I'm sorry if this comes across as condescending, but the world does not revolve around competitive smash. Sakurai, most certaintly, does not revolve around you guys, and he isnt subject to you guys either.

If you dont like it, then stop playing it. The evolution is coming, and the old dinosaurs who refuse to change their ways will simply die out and become extinct.
 

RoboticTuna

Smash Cadet
Joined
Jul 22, 2008
Messages
48
Personally, I find Brawl more fun than Melee from a casual standpoint, tripping aside of course (may whoever thought of this rot in hell. ;) )

Crap like Smash Balls, the massive character/stage roster, and the item variety makes it a lot more casual fun than Melee was in my opinion (more fun stages, less exact clone characters.)
 

PK-ow!

Smash Lord
Joined
Mar 28, 2008
Messages
1,890
Location
Canada, ON
Don't think I'm happy though, because as I see it, the Smash community is in a lose-lose situation. We either push ahead with a competitively inferior game, or we put ourselves to the impossible task of convincing new tournament players to take up a game that is almost seven years old. Those are both pretty crappy options.
This. :urg:

10urgs

No wait, another comment: Your wife doesn't even like the game from a casual standpoint? Yet she is a gamer. So what happened there?

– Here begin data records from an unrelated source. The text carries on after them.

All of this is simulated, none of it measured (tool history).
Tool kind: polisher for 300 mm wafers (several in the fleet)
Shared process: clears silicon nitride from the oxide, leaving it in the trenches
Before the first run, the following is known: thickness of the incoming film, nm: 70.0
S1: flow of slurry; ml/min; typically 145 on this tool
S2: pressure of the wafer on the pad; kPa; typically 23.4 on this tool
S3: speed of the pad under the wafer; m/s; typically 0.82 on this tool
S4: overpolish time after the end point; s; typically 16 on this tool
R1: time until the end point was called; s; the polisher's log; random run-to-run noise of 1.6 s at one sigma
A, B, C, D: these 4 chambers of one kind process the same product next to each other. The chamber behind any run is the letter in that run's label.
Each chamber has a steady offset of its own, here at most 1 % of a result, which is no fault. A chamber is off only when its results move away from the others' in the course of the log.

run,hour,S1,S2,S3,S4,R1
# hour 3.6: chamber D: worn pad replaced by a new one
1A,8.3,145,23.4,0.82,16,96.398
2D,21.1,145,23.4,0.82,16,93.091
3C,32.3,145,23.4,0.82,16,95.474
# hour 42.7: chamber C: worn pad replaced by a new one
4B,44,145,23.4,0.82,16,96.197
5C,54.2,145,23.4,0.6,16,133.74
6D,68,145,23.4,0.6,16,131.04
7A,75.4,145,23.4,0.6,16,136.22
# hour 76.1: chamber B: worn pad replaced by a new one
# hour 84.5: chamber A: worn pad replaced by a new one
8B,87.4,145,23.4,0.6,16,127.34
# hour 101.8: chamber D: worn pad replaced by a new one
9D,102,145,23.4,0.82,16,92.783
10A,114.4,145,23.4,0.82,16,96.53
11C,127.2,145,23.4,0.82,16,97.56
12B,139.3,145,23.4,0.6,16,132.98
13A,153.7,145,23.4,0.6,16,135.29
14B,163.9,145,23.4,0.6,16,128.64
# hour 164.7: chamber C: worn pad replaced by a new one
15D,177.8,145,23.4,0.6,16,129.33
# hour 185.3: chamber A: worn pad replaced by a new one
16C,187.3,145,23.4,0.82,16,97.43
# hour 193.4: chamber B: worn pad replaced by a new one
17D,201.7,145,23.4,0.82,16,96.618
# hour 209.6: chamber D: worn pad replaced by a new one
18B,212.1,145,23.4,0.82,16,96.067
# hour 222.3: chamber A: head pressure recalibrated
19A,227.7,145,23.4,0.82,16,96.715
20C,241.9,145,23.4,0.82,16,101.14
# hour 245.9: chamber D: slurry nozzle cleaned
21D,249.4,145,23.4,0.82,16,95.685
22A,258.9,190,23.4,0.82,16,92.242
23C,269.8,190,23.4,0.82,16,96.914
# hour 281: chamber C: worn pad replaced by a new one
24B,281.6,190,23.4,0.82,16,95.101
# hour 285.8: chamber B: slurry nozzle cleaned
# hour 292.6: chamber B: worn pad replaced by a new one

Also, it seems to me that to get people into Melee, we could have stratified tourneys. Tourneys where people of a certain record can't attend. Like a Junior Series. I don't know about the details, but the idea is to get new people into the vast metagame that is Melee. See, newbs don't have a chance at beating veterans just form the sheer volume of data that's been amassed, and perfected before them. So you have to separate.

But how to execute this idea, I don't know.
 

IWuvGeno

Smash Apprentice
Joined
Feb 5, 2008
Messages
77
Location
West Coast USA
Brawl is a worse game both casually and competitively. It is a mind-numbingly slow game with little involved and frustrating gameplay. I can't believe anyone would enjoy where Brawl has taken this series. Amazing.

All of my friends played Melee casually, and I did the same for years with them. On the other hand, Brawl only lasted for a couple weeks in our group. Two short weeks on a game we waited years for! I managed to go for about a month, practicing and reading the forums - hoping that something would change. It was sad after that because, for a few months' time, there was a huge gap where Smash used to be. We've now returned to playing Melee on occasion, which is so much more satisfying to play despite the long history we have with it.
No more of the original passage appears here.